You raise an interesting point on the amount of time blogging takes. People who sell blogging as a cheap solution are doing it a disservice. Blogging does take time but, I fundamentally believe that the benefits of blogging far outweigh the (mainly opportunity) costs.
I take your point tom, it’s a might be though and wel lworth making a stab at defining the costs.
[…] Haydn was at the conference too and blogged about Marc Canter and Jeff Nolan. Read his post because he has something interesting to say about the cost of blogging. I remember him scribbling furiously throughout while I grappled with iPhoto and uploaded images to my blog! (Nice to meet you finally Haydn!) […]
Haydn,
Its a very valid point. As I see it, using a blog for marketing or as a business communications tool means that it needs to be done well and the message has to be sensitive to your organisation and to your customers. That takes time and therefore cost and it has to produce a result.
I’m at too early a stage to judge how effective blogging will be to my business but so far I’ve found that it generates an underlying buzz that can’t be achieved any other way.
I think you have to fence blogging. That means you have to box in the amount of time you allocate to reading newsfeeds as well as responding with your own comments and your own posts.
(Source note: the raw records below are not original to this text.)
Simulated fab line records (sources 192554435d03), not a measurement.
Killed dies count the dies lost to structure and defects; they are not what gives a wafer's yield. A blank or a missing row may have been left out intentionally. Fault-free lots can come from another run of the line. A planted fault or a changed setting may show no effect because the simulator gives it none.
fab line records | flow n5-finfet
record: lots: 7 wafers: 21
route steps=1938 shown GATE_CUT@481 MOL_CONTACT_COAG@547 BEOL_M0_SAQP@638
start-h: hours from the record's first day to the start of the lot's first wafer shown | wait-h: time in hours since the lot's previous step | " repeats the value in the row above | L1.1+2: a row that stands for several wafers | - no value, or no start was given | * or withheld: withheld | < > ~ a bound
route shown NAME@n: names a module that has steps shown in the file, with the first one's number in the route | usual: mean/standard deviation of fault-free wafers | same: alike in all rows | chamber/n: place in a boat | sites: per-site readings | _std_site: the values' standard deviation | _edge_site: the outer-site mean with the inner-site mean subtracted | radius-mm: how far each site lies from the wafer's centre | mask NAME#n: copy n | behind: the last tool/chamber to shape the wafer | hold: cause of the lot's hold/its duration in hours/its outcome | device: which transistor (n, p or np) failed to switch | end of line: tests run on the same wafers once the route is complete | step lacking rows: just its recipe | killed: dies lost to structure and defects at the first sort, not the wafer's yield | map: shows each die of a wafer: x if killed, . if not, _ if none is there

I find it difficult to engage–really engage–with the spirit and flow of mainstream bloggers if I spend less than two hours a day swimming in the world live web. But there are weeks that I can walk away from it all and not miss the flow. It’s all in the way you manage your flow.
However, if you’re getting a net energy drain from blogging or from reading blogs, you have to back off the whole medium or seriously evaluate the spaces you’re viewing. I trim and refocus my reading based on mood and need. I pull my stuff largely through aggregators, not from actually visiting sites.
What I read on a Monday is radically different from the blog flow I get on a Friday. And you won’t catch me refreshing a someone’s blog page just to make sure I didn’t miss anything a few hours before.
Anyway, my time here is up. Time for more tiling.
Bernie,
I hope you’ve copyrighted the phrase, “net energy drain”. That was almost worth getting out of bed for today!
I’m still at the stage where I need a regular blogging fix but, if time is really tight, I’ll always at least do a daily check on twentymajor. Just to make sure the world is still spinning.